The president is at it again. So when he learned while he was in Saudi Arabia that Senator Joe Manchin would not support his climate change legislation,
meaning they wouldn't have even 50 votes, much less 60, to accomplish what they need in the Senate,
the president has threatened to sign executive orders and to address the climate on his own.
Well, how the heck can he do that?
I mean, in this country, we have the
separation of powers. Congress writes the laws, the president enforces the laws, the judiciary
interprets the laws. How can the president of the United States write his own laws after Congress
has declined to do so? Whether Congress is right or wrong, it is Congress. It is the only authority
in the federal government that can write laws.
Look, you heard me say this many times. Congress doesn't care about the Constitution.
The President doesn't care about the Constitution. There are some judges and justices who do,
but there are many who don't. Congress believes it can write any wrong and regulate any behavior
and tax any event, and the president thinks he can write
laws on his own. Well, what can he possibly do on his own? He plans to declare a climate emergency.
Now, an emergency is defined under federal law as a state of affairs, an acute state of affairs
that cannot be addressed by the ordinary legislative process.

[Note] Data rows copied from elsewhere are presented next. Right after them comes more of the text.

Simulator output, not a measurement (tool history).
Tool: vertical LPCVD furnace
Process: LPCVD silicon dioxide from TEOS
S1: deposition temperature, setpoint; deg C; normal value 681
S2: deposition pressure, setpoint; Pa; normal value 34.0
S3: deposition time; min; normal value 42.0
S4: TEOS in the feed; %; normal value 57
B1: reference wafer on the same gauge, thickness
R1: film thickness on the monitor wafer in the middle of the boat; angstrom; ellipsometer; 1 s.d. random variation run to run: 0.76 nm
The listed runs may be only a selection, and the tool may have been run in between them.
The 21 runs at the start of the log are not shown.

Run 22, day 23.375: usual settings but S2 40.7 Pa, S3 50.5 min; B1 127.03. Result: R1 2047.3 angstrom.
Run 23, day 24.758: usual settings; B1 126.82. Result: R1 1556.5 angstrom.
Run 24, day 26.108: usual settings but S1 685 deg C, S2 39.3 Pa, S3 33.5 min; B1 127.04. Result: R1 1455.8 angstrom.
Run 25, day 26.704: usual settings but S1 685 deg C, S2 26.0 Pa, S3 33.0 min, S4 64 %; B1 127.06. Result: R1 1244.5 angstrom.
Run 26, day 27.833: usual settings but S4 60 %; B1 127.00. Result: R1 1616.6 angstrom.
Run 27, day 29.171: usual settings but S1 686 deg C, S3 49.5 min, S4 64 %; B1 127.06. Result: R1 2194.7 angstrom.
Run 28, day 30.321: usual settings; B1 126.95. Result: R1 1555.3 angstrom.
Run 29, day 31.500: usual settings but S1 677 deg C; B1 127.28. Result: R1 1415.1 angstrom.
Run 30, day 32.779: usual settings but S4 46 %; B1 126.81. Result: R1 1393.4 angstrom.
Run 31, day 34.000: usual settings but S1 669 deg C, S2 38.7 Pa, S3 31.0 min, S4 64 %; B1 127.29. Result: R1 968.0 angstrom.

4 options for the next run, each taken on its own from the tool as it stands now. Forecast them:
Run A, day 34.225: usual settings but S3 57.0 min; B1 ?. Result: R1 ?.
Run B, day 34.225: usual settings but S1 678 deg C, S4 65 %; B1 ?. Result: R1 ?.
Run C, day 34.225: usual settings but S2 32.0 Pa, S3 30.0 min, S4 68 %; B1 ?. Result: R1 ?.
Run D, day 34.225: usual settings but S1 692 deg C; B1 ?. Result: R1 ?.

An emergency would be an act of nature, an earthquake. There isn't time for Congress
to legislate, to give money and material to the people whose homes and lives were shattered by the earthquake. An invasion would be considered an emergency.
But the climate is with us every day, and it's been with us since day one,
whenever that is or was.
It's hardly an emergency.
Presidents have used this emergency power 75 times
since the law allowing them to do so was enacted shortly after World War II. And
some of those emergency declarations are still in existence. We don't even know what they are.
That's how non-emergency they actually are. So there's two ways to look at this as I see it.
One is common for politicians.
Joe Biden doesn't give a damn about the Constitution.
He probably doesn't even care about climate.
He's only about to sign these executive declarations of emergency to gin up his base.
And God knows his base needs ginning up.
It's shrinking every day.
The other way to look at it is, and you've heard me say this many times, Congress has given too much power to the president. This began with FDR, but was accelerated under George W. Bush,
where Republican Congresses repeatedly, over and over again, gave the president more and more power, power that
under the Constitution belongs to the Congress. There's a Supreme Court opinion that says Congress
can't give away its power, but yet the courts let Congress do that all the time. The answer to this
is to elect someone who will respect the Constitution. We haven't had a president who respected the Constitution since Grover Cleveland.
The Constitution gives 16 discrete authorities to the federal government and no more.
But the feds think, as I said earlier, they can right any wrong and regulate any behavior and fight any foe and torture any adversary and tell any lie and steal any property and do anything they want
as long as they can get away with it politically. If Joe Biden thinks that by declaring a climate
emergency and moving around federal funds from one budget to another, he can get away with it,
he'll do it. If he thinks it will improve the climate, he's crazy. If he thinks it'll have
a long-term political effect, he's probably wrong. If he thinks it's constitutional,
he needs to go back to law school. Judge Napolitano for judging freedom.